They Just Don’t Get It
I feel like, aside Eric Cantor’s dreams of being Newt Gingrich and a standing policy-preference for more corporate and capital gains tax cuts, there are a few conceptual problems that the entirety of the Republican leadership, and much of the conservative commentariat, have about our current economic crisis.
1. Unemployment is, aside from other economic problems (low growth, the financial crisis), is really bad for the welfare of people. This central fact can be elided by models of recessions which assume an average level of income and take a 100% welfare loss to one person being the same as a 1% loss to 100 people (Matt Rognlie has a better, more technical explanation here) and by the fact that, even if the income and modelable effects of unemployment aren’t huge, the happiness effects are very strong. Now, because unemployment is such a big deal politically and too individuals, we can expect the Republicans to get immediate political comeuppance if they can be effectively portrayed as anti-stimulus, and therefore anti-job.But, on the other hand, if unemployment remains too high, then expect Democrats to get pummeled in 2010 and 2012.

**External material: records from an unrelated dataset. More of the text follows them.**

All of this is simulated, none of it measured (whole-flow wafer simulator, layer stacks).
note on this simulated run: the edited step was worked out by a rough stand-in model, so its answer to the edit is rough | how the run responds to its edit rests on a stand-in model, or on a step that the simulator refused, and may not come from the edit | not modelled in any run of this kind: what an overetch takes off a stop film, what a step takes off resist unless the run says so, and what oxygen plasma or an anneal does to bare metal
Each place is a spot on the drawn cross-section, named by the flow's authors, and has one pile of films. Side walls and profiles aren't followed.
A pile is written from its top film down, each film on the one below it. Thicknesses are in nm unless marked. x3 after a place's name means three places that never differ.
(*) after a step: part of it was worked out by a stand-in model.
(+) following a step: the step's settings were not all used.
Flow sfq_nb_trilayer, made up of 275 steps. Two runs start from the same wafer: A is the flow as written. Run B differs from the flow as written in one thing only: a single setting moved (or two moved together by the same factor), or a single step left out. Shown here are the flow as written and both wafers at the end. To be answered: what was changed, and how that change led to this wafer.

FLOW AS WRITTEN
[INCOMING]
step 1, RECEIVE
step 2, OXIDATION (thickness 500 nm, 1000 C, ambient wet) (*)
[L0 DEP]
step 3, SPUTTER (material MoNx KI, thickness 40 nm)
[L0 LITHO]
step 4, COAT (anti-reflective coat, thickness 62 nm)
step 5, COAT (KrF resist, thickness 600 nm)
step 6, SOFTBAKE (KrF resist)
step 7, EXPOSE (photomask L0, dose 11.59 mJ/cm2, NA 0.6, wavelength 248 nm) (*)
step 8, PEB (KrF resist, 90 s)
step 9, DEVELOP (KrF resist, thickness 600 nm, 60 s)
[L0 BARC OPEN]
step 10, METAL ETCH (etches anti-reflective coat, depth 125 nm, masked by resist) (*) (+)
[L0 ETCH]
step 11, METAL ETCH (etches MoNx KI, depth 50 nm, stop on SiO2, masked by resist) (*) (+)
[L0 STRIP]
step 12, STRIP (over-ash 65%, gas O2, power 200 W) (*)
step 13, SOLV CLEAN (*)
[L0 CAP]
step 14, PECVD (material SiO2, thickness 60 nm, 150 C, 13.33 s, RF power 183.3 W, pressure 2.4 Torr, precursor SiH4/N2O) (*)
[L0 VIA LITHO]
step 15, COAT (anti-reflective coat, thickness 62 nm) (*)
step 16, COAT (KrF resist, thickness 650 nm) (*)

2. We really do need stimulus. Republicans and conservatives have had a variety of strategies to avoid confronting this essential fact. One is to adopt the absurd argument, most prominently promulugated by Eugen Fama of U Chicago, that because of the NIPA savings-investment accounting identity (basically, that private sector investment is equal to private savings, corporate savings and the likely-to-be-negative government deficit) means that stimulus can’t work to increase growth or decrease unemployment, in the long term.
The other bad, and equally silly, argument is the one spread by Michael Steele that the government can’t create jobs. This ignores the fact that actually the government creates plenty of real jobs but also that just getting people to work and getting money in their pockets may not be ideal, but as far as closing the output gap, stimuluating spending and increases general welfare, it’s a fine strategy.
There’s also the lack of recognition of the fact that monetary policy has failed and that, unless we want to just wallow in low growth and unemployment, we need to think of some way to close the output gap and stoke consumption. Becuase of this total ignorance about the need for fiscal policy to stimuluate the economy, we generally haven’t heard the good, constructive conservative stimulus proposals like this one sketched out by Greg Mankiw or this one by Bruce Bartlett. And because Republicans have become such No-Nothings, they weren’t able to constructively criticize the Obama stimulus plan. As Noam Scheiber argued, this should have been an engineering debate, not a poltical one. So, the GOP could have agitated to put in more payroll tax cuts or to reinstate the Investment Tax Credit or criticized genuinely non-stimulative spending. Instead, they made their baseline position an opposition to stimulus spending at all and 36/41 on the senate voted for the insane Jim Demint tax cut proposal. And where the centrists did go after the bill, they took out of the most stimulative parts.
But the main things one and two the Republicans understand all lead up to the big number three.
3. This recession really is different from past one. Not only are the drops in employment, growth and projected length exceed both the post WWII average, but they are probably only matched by the Great Depression, but there is no mechanism for us to naturally climb out the hole. As opposed to other recessions, where we eventually climbed out “naturally” (more or less), this recession, because it’s driven by a total crisis/freeze in the financial sector, could last indefinitely. Just look at Japan, which after 20 years of unimpressive growth, has had a one quarter GDP drop of 3.3 percent, with more bad times likely to come. As Matt Yglesias points out, Japan still hasn’t really fixed the problems that lead to the lost decade, and was able to climb out of the hole due to American-lead consumption of their exports.
But an export-lead recovery obviously isn’t an option if the entire world economy is tanking. So, we can’t just sit on our hands and pray for a reversion for the mean. In a depression, or a really large recession, or a finance-driven deep recession or whatever you want to call it, you can either wait a really, really long time and have the entire world face declining living standards for that entire time or you can try to take aggressive, quick action to get things back into shape. Now, obviously, there is no guarantee that whatever government action, be it stimulus or some sort of shock-fix to the financial sector. As far as I can tell, congressional Republicans and some commentators simply don’t understand the gravity of the crisis, or in Rush Limbaugh’s case, hope that Democrats fail anyway.